Ken, I think your being over picky, we are not dealing with someone with a high degree of electrical knowledge so a simple description will suffice, however to be picky, the arc of a light switch will cause a momentary spike in the supply along the cable in question. Inductive loads do cause spikes, you are correct, however the majority, but not all, will occur on the neutral as a harmonic.

The majority of phase line spikes on inductive loads if often the result of the inrush current on start up, although any switch in the system will induce momentary spikes, whether that switch be a normal switch, contactor or orther such device.

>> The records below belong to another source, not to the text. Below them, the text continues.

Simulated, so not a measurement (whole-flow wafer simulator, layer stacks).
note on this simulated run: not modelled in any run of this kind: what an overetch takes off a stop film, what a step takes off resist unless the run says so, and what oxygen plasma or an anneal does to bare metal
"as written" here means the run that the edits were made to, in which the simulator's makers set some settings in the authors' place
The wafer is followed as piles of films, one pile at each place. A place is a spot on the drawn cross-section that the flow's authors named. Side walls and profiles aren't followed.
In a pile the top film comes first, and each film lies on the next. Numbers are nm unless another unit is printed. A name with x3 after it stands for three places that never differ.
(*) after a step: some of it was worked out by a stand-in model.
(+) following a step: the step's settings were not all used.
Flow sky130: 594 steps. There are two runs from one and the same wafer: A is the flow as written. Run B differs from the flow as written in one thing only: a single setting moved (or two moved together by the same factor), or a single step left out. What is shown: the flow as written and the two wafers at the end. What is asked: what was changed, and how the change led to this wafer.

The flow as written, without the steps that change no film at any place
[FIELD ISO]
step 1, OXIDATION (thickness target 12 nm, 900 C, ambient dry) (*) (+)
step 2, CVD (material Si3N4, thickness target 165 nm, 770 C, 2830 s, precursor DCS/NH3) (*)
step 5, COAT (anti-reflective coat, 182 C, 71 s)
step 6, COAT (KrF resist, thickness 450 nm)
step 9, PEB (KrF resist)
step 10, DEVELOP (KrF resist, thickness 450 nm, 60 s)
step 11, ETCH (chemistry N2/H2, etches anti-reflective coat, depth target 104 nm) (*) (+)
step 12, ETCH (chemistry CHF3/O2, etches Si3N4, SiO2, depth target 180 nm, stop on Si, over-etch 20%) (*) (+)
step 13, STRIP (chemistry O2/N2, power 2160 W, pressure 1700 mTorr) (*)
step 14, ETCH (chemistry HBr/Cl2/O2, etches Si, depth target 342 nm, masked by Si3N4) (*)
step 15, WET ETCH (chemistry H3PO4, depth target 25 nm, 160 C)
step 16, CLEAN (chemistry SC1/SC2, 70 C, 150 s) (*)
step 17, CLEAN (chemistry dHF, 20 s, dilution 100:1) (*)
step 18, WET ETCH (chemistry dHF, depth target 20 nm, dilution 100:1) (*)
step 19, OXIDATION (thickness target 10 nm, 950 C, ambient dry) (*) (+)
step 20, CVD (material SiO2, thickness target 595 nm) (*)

The only way around this problem, is what you mentioned in a post about a lighting problem, and that is soft start. Howver this is not practical for every situation....more is the pity.
 
I was directing my comment towards you rather than the author.
I think this is going to boil down to what each of us defines as a spike,
To me a spike is a momentary overvoltage on the supply, I have to disagree regarding an arcing switch "inducing" a spike on the mains If anything a certain amount of Rectification would be taking effect as in the old Mercury filled Arc type Rectifiers.
regarding an inductive load, the moment a switch was broken feeding such a load then a spike would be induced on the mains, One ( this is bolded for breezers benefit so he doesn't start having a go because i didn't mention all the reasons)of the reasons why flourescent lights in a large office block are switched on/off in stages using BMS or PLC's to stop large inductive loads being switched off causing large spikes.
Going back to the original post the authors circuit comprises of R80 reflector lamps this circuit would be almost resistive as opposed to inductive and therefore breaking of the worn switch whilst it may produce arcing, would NOT produce Spikes of any consequence , of course switching off a heavy resistive load would produce a spike on the mains but not the 6 R80's quoted.
 
Ken, I was fully aware in which direction your comment was aimed, and I will disagree with your definition of spike.

A spike in any electrical system is a voltage which occurs, momentarilly, outside the fundermental parameters of that system.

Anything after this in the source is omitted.